On Friday nights, I get a little homesick.
For the past seven or so years, every week we gathered at my sister-in-law’s house for dinner with her husband and children. At 6:00 every evening we’d walk in the door and be greeted with gigantic hugs and shouts of joy.
We’d place our offering for the meal – of warm garlicky bread or some other carb-loaded treat on the table – and we’d all sit down to dig in.
We’d fight over who got to sit by whom.
We’d tell stories and giggle.
And the kids were always so proud of what they helped to make for the meal.
The family dinner table is one of the most powerful analogues we have for what it means to be the people of God. As we gather around the communion table each week, we gather with familiar faces for a familiar taste of grace. We sing those same old songs and we feel warm and comfortable and welcome.
Some of my most powerful experiences of communion were in intimate and small groups of people.
My call to ministry was found around a table in the tiny basement chapel at Simpson College where we began sharing weekly communion. As we broke bread around a circular table, we looked into one another’s faces. You could feel the love and grace and peace of God.
The bread at that table was lovingly baked every week by Patty LaGree – whose husband Kevin is a United Methodist pastor and at that time was the President of Simpson College. It was nutty and sweet and hearty and crumbled a little bit in your fingers.
Far from home, that community that broke bread together became a family. An intimate, holy, close-knit family.
I’m sure that’s the kind of experience the disciples were hoping for in our scripture this morning.
Their friend, their colleague, John the Baptist had been executed. And in his grief, Jesus got in a boat and needed to get away and have some alone time. He had planned to spend time in prayer and mourning, just him and God.
The disciples took the long way and planned to catch up with him that night and have their own time of retreat. A time like many of us seek here on Sunday mornings. A couple of hours to regroup and get spiritually renewed so we can head back out into the hustle and bustle.
And they brought just enough food for their little group. They wanted to break bread together as their intimate, close-knit family.
But when the disciples get to that meeting place, they found thousands of people all pressed into the valley listening to Jesus’ words and waiting to be healed.
You see, as soon as Jesus had stepped off of his boat, the people flocked to him.
He had needed time to be alone and pray, but the people needed him more.
The scriptures say he “had compassion for them,” but those words don’t quite do justice. In greek, the word is “splanchnizomai” (splank-nid-zo-my) which means he felt for them in his gut. He ached with and for these people.

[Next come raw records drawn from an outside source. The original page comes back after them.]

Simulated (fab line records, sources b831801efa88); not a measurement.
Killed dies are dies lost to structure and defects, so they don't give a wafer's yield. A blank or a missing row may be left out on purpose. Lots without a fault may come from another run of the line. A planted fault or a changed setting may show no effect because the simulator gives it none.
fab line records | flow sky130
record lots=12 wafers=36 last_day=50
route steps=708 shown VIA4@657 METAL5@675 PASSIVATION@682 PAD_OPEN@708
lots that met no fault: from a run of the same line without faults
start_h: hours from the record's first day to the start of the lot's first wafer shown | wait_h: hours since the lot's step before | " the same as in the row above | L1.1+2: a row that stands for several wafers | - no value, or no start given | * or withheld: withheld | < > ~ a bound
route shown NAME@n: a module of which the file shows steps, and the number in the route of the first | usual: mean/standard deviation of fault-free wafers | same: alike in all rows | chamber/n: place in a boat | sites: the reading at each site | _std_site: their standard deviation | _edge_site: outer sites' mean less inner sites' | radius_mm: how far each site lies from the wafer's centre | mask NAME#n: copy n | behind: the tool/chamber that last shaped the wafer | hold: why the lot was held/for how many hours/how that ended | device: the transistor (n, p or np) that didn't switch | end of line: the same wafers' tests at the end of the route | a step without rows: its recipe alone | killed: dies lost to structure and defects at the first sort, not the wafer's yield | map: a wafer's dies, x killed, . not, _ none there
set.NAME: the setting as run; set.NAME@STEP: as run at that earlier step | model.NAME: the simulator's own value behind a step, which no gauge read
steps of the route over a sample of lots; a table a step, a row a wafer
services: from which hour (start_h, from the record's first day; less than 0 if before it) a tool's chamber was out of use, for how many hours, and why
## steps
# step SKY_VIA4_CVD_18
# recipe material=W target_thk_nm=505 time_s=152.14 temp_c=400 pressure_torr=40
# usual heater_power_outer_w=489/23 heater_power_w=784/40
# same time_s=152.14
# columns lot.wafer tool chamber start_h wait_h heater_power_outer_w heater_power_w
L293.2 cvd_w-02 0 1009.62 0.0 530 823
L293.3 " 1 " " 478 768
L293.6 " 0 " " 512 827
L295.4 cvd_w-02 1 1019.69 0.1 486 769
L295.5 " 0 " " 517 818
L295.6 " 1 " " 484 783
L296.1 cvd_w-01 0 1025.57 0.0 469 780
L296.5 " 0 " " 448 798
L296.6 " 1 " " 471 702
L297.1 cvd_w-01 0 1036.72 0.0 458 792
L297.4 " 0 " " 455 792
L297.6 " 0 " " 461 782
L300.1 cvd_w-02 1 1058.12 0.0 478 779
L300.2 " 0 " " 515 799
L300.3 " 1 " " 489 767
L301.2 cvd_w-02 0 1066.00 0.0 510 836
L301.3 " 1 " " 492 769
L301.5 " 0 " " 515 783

Max Lucado wrote, “once he felt their hurts, he couldn’t help but heal their hurts… He was so moved by the people’s [needs] that he put his [needs] on the back burner.” (The Eye of the Storm)
All day this goes on, Jesus healing and teaching and praying, and then the disciples show up. They brought a little basket of food for their quiet family dinner…. The bread they were hoping to share with one another and they urge Jesus to send the people back to the villages so they can find food.
They want their time with Jesus.
But Jesus, still aware of the people’s hurt and hunger cannot send them away…
“You feed them,” he tells the disciples, “Give them something to eat.”
Just like the disciples were invited to offer up their five loaves and two fishes, we bring this bread and this cup to the table. These elements aren’t here by a miracle, but people from our church have faithfully offered them up to God.
I once worshipped and shared communion with a church in Nashville called Edgehill UMC. They call themselves “the church on the edge” because they straddle the border between extreme wealth and poverty… with Music Row on one side of their block and hungry people on the other.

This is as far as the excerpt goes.